The Newcomer’s Guide To Making A Nollywood Movie

by Tolulope Ogunlesi

Nollywood is no doubt a multimillion-dollar industry, whatever reservations anyone may have about its output. (Quality, I believe, is in the eye of the beholder). It is said to be the third largest movie industry in the world after Hollywood and Bollywood, which, for its age, is no mean achievement.

This definitely implies that there will be many people out there who desperately want to be a part of the Nollywood success story. This article is for you, and comes packaged in the ageless, energetic tradition of the D-I-Y manual.

The very first task is to select your actors. Do this even before writing the script or determining the plot. The Golden Rule of Nollywood is: The more the number of popular actors you can include, the better your sales will be. The actors/actresses don’t all have to act major roles. Most of them only need to show their faces for five to ten seconds throughout the whole movie. (You could make them walk past in supermarkets or on the streets, or act as newspaper vendors from whom the hero/heroine can buy a paper).
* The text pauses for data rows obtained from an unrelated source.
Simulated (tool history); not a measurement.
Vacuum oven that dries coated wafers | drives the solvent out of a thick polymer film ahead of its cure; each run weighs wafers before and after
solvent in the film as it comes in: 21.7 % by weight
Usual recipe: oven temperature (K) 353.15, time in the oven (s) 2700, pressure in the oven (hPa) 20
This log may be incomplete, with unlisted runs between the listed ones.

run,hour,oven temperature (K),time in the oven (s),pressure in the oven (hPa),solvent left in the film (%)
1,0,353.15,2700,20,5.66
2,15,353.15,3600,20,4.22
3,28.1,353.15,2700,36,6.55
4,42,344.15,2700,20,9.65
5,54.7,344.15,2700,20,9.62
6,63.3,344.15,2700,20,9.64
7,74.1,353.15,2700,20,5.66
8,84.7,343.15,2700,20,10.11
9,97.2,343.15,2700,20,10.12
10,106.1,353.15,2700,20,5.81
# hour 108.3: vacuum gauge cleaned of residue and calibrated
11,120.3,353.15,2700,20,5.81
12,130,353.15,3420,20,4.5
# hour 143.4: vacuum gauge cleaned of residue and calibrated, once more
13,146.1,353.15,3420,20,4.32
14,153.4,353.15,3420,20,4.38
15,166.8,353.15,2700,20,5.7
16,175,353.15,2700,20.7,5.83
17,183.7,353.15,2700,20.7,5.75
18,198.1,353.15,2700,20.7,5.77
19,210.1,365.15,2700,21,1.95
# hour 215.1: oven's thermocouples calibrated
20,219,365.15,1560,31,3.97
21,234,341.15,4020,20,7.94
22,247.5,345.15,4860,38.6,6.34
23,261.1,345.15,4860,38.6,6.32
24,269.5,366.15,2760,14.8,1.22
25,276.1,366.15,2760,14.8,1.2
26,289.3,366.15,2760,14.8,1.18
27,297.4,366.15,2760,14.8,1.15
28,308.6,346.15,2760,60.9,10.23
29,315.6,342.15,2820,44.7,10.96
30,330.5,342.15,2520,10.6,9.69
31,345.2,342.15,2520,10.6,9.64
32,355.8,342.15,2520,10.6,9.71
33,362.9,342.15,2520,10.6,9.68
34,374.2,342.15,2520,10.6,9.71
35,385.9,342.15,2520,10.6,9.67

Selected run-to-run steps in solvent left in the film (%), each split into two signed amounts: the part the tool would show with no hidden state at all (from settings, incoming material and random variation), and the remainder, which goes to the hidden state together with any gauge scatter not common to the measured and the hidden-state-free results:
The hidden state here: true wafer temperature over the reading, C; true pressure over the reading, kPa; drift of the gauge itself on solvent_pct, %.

Then you have to get a title for your movie. Choose a title that will clearly explain what the movie is all about. Nollywood audiences do not like titles that have nothing to do with the plot of the movie. Examples of great titles: MAD MAN, STUPID HUSBAND, THE LOVE OF MONEY IS THE ROOT OF ALL EVIL, I DON’T LOVE YOU, SEARCHING FOR HUSBAND etc etc.

Once the movie title is sorted out, you have to design and print your movie posters. You must cram into the poster, the faces of all fifteen popular actors whom you succeeded in convincing to make appearances in the movie. The pictures on the poster can show them doing things they didn’t do in the movie, e.g. Desmond Elliot holding a machine gun and sweating, despite the fact that he played a three-minute role as a doctor in the movie. You are also allowed to include one or two actors who didn’t actually appear at all in the movie. No one will know until after they have seen the whole movie, and by then it’d be too late.

At this stage, get in touch with your actors and drag them onto location. Acting must start immediately. They will usually require no scripts or advice from you. Everyone will gravitate towards their instinctive roles, and before long, your movie would have acted itself out beautifully. Confused? Let me explain. Someone like Jim Iyke will always be a fine boy bad boy, Pete Edochie a billionaire red-capped Chief, Aki and Pawpaw will always be street urchins living from prank to prank.

Once acting has started, it is very important to determine how many “slaps” and “slumpings” will feature in the movie. The more the slaps and slumpings, the merrier. A Nollywood flick without slaps is like a Bollywood movie without the dance. Jealous/angry lovers must always slap their rivals or partners. Someone must always clutch his/her heart and slump in slow motion. This leads us to a very vital issue, the stethoscope phenomenon.

Your set is incomplete without a stethoscope. Ask one of your lesser-known actors to play the doctor. No movie can be qualified to bear the Nollywood tag if there’s nobody holding a stethoscope and shaking his head: “I’m sorry, we lost him/her. I’m sorry…” And don’t forget to include a hysterical nurse, whose only line is “Doctor, Doctor, please come! Doctor, doctor…” Another major decision involves deciding which of your heroes or heroines will have to die (usually an unjust death). You will have to choose a means of death – one, or a combination of the following: Gun-totting assassins, food poisoning, heart attack or voodoo.

At this stage, you have almost succeeded in registering your name on the Nollywood Wall of Fame. Relax, don’t start rejoicing yet. There’s still a little more to be done before you can sit back and start counting your millions. What you will have in your hands at this stage is a skeleton of the movie, the backbone, which you will need to flesh out. This is very easy. Simply shoot scene upon scene of people chatting and laughing freestyle, driving around town in search of God knows what, fiddling with files in tastefully furnished offices and talking of “billions” on phone, dining out at fast food joints, shopping at upscale boutiques, getting jobs in restaurants and bukas, stealing from briefcases containing wads of naira notes, traveling to America. Emphasize the passage of time: six months later, six years later, six decades later, six centuries later etc.

At this stage you should check the length of the movie. It should be at least four hours. If not, shoot more (and longer) scenes involving the actions mentioned above. Once this is accomplished, chop up the video into two-hour portions. Name them “parts”: Part 1, Part 2, etc etc.

Important point to note: If you have spent more than one week (of shooting) thus far, you are a failure, and not cut out for Nollywood. Discard the movie and go and find work carrying cement on a construction site.

At this stage, the movie is finished. Congratulations, and welcome into the prestigious Inner Circle of Nollywood. All that is left to do is simply to shoot the TV advert of the movie. This is the easiest part of your work, and the most enjoyable. You will enjoy this bit even more than you enjoyed the actual movie shooting. Simply splice shots of the most action-ridden scenes in the movie (e.g. the slaps, and the slumpings). You may even include scenes from Hollywood blockbusters e.g. Terminator 3.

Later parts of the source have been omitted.